Maajo 01-25-2018 01:09 PM

Quote:

Originally Posted by rubber soul (Post 1919797)
For someone who was around during 'new wave'. It was basically a term used to make punk sound more commercial. Blondie especially had the new wave tag pinned on them. It would also be the label from more danceable bands like the B-52s. It eventually got so out of hand as by 1980 it had become so trendy that more traditional bands would cash in on the term. Alice Cooper even had one of his biggest hits that year with the 'New Wave' Clones. Shockingly enough, it's actually pretty good.

True punk bands though cringed at the suggestion they were New Wave. I could imagine John Lydon throwing up at the term even now.

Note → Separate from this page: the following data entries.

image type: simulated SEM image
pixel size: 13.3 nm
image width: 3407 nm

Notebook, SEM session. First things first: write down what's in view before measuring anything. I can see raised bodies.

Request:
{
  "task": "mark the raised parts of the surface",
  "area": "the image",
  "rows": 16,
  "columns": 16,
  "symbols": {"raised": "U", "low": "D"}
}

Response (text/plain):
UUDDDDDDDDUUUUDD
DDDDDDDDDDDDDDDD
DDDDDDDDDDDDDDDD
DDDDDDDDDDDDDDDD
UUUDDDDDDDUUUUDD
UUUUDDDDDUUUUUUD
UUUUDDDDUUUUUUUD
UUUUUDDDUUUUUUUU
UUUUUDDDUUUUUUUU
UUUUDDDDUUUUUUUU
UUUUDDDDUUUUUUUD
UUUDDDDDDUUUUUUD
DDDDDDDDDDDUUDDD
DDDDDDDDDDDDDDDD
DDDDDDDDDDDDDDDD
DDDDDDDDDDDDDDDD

The problem is that punk bands said that they weren't rock bands, even though they used the same old **** - Chuck Berry chords and rebellious lyrics. That in itself is all marketing bs, and why I don't see much difference in post-punk and new wave. In fact, I see it as the new wave started popularizing punk and then punk musicians decided they wanted to do the same thing and still pretend that they were real punks. Not saying I don't love some of that music, but there really isn't much difference other than I'd say that post-punk bands tended to be more independent and have more creative control as a result.

Basically, Duran Duran is new wave, The Smiths are post-punk.

Dylstew 01-25-2018 03:23 PM

Listened to a bit of:
Public Image Limited - First Issue
The Pop Group - Y

The first started out promising and then bored the **** out of my by going nowhere. The second though.. I genuinely dig this. I don't think I would have digged this two years ago but here I am.

Frownland 01-25-2018 03:32 PM

PiL goes everywhere. You need to try harder.

Janszoon 01-25-2018 03:34 PM

How about some Bauhaus?


Neapolitan 01-25-2018 10:48 PM

The Monochrome Set - Jet Set Junta

Suburban Lawns - Janitor

Maajo 01-25-2018 11:19 PM



I totally forgot about The Birthday Party - they sort of remind me of NoMeansNo here, but less heavy and less precise. Also, they were Nick Cave's original group from before The Bad Seeds.

Maajo 01-26-2018 01:03 PM

I'm pretty sure the Ramones considered themselves a rejection of rock or something stupid like that, I could be totally wrong, but they recorded a bunch of songs with distorted Chuck Berry riffs. I agree that punk is the ethos and style, but it's pretty much just marketing **** to teenagers like music has always done. As I get older, I tend to distance myself from the confines of "sub-genres" because that's really all it's about is marketing.

Frownland 01-26-2018 01:06 PM

Nah. There are definitely some that began as or became marketing terms, but subgenres are usually coined by music nerds themselves.

Maajo 01-26-2018 01:12 PM

Quote:

Originally Posted by Frownland (Post 1920461)
Nah. There are definitely some that began as or became marketing terms, but subgenres are usually coined by music nerds themselves.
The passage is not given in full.